I can spray a whole can of aerosol Fabreeze in there and it still smells. I bought one of those scent things that hangs from your rear view mirror and it was used up about five minutes into its journey. Deb's car on the other hand still smells new even though it is several years older. You see, she is not a sweater and she is not a catcher.

Seems like a strange introduction to my blog, but half the battle to the journey of the sinner is the realization that they are odorous in the sight of an Almighty God. We are currently studying in the Sermon on the Mount at church (Matthew 5-7). The first part of the sermon is the Beatitudes. Beatitudes literally mean "happy". But they sure don't sound happy.

  • Blessed are the poor in spirit
  • Blessed are those who mourn
  • Blessed are the gentle
  • Blessed are those who hunger and thirst for righteousness
  • Blessed are the merciful
  • Blessed are the pure in heart
  • Blessed are the peacemakers
  • Blessed are those who have been persecuted
The first four are self-assessment. They in essence say, I am a stinker. It is the one who completes the self-assessment and says that I need a holy and righteous God to remove the contamination of my stinkiness. That is the meaning of what the prophet Isaiah writes "though our sins are as scarlet, they will be as white as snow"(1:18). I need to come clean before God. To God, my stinkiness problem, when acknowledged in faith plus trust in Christ, is not only neutral but even sweet smelling. I still have the new car smell so to speak. 
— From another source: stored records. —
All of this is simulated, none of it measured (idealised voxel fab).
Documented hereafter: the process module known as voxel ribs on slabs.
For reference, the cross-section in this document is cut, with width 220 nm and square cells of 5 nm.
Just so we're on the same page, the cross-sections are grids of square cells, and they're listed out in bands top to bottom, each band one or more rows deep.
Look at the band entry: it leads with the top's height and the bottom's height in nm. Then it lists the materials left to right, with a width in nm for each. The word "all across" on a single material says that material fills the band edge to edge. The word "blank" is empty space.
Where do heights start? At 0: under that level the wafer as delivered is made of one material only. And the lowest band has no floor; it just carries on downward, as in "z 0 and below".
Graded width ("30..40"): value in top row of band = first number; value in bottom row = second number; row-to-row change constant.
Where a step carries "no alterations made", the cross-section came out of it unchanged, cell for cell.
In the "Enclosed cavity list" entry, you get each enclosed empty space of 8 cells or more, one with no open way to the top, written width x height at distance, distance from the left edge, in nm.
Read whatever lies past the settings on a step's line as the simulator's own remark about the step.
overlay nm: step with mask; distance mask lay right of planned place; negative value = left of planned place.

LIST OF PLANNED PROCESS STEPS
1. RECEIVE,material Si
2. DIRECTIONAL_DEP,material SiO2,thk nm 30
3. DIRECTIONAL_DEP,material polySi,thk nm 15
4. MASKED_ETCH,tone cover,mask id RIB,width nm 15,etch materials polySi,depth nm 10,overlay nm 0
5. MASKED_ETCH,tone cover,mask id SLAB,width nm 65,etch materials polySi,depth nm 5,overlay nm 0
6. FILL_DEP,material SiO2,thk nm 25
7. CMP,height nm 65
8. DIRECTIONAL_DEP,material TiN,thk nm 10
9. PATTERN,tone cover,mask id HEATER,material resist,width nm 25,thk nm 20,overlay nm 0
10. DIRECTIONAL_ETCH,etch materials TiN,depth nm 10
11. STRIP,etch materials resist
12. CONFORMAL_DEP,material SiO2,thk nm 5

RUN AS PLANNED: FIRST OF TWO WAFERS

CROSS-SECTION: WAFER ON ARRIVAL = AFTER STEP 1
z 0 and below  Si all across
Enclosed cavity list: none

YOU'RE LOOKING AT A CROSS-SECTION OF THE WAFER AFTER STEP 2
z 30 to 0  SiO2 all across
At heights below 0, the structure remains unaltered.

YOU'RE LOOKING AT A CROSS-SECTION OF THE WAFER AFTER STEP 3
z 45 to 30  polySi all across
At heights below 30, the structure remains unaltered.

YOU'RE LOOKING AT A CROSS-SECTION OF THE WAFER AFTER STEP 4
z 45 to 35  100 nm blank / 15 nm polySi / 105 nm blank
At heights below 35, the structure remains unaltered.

I bring this up because our culture wants to constantly say we are all right and we can make our own way. Saying I am ok enough times does not make me ok.  This is not a healthy self-image. I am bound to disappoint myself no matter how many self-help books I might read. Don't get me wrong - we all have fascinating potential and I am an avid reader of authors like the late Stephen Covey. But my self-image must start with the flaws that I have. The amazing things can happen with a flawed sweaty guy.